Finally, the reason that tools like DMS exist is to provide the vast amount of infrastructure it takes to process/manipulate complex structure such as C++ ASTs. (parse, analyse, transform, prettyprint). You can try to replicate all this machinery yourself, but this is usually a poor time/cost/productivity tradeoff. The claim is it is best to stay within the tool ecosystem rather than escape it and build bad versions of it yourself. If you haven't done this before, you'll find this out painfully.
FWIW, DMS has been used to carry out massive analysis and transformations on C++ source code. See Publications on DMS and check the papers by Akers on "Re-engineering C++ Component Models".
Clang is based on the same kind of philosophy; there's an ecosystem of tools.
YMMV, but I'd be surprised.
I'm developing a game and now I want to make script system for it.
Now I have abstract class Object which is inherited by all game objects. I have to write a lot of technical code, add new object type into enum, register parser function for each object (that function parses object's params from file).
I don't want to make such work. So the idea is to get some script system (boost.python for example, because I'm using boost in my project). Each object will be a simple python-script, at c++ side I just load and run all that scripts.
Python isn't hard -typed so I can register functions, build types dynamically without storing enum, etc. The only bad part is writing a lot of binding-code but It makes only once.
Are my ideas right?
Can you give us a rough idea of how large the game is going to be?

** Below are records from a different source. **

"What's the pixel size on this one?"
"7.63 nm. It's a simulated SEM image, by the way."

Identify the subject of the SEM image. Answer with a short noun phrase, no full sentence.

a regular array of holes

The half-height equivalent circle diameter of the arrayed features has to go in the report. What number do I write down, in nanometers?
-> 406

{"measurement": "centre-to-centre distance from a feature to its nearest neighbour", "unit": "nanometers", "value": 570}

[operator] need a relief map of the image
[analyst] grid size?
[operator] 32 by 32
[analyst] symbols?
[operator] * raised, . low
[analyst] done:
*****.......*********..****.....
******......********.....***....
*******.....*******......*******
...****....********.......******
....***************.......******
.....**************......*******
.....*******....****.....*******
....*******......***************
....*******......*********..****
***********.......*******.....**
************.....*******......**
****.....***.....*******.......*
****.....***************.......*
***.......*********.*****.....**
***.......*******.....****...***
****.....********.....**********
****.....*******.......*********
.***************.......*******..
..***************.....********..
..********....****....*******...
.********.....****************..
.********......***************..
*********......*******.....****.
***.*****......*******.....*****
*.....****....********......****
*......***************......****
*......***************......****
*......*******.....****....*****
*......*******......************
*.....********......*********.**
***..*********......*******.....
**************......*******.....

If you're not careful, you could give yourself a lot of extra work without much benefit, but with some planning it sounds like it might help. The important questions are "What parts of the program do I want to simplify?", "Do I need a scripting language to simplify them? and "Can the scripting language simplify them?".
You mentioned that you don't want to have to manually parse files. Python's pickle module could handle serialization for you, but so could .NET. If you're using Visual Studio, then you may find it easier to write the code in C# than in Python.
You should also look for ways to simplify your code without adding a new language. For example, you might be able to create a simple binary file format and store your data structures without much parsing. There are probably other things you can do, but that would require more detailed knowledge of the program.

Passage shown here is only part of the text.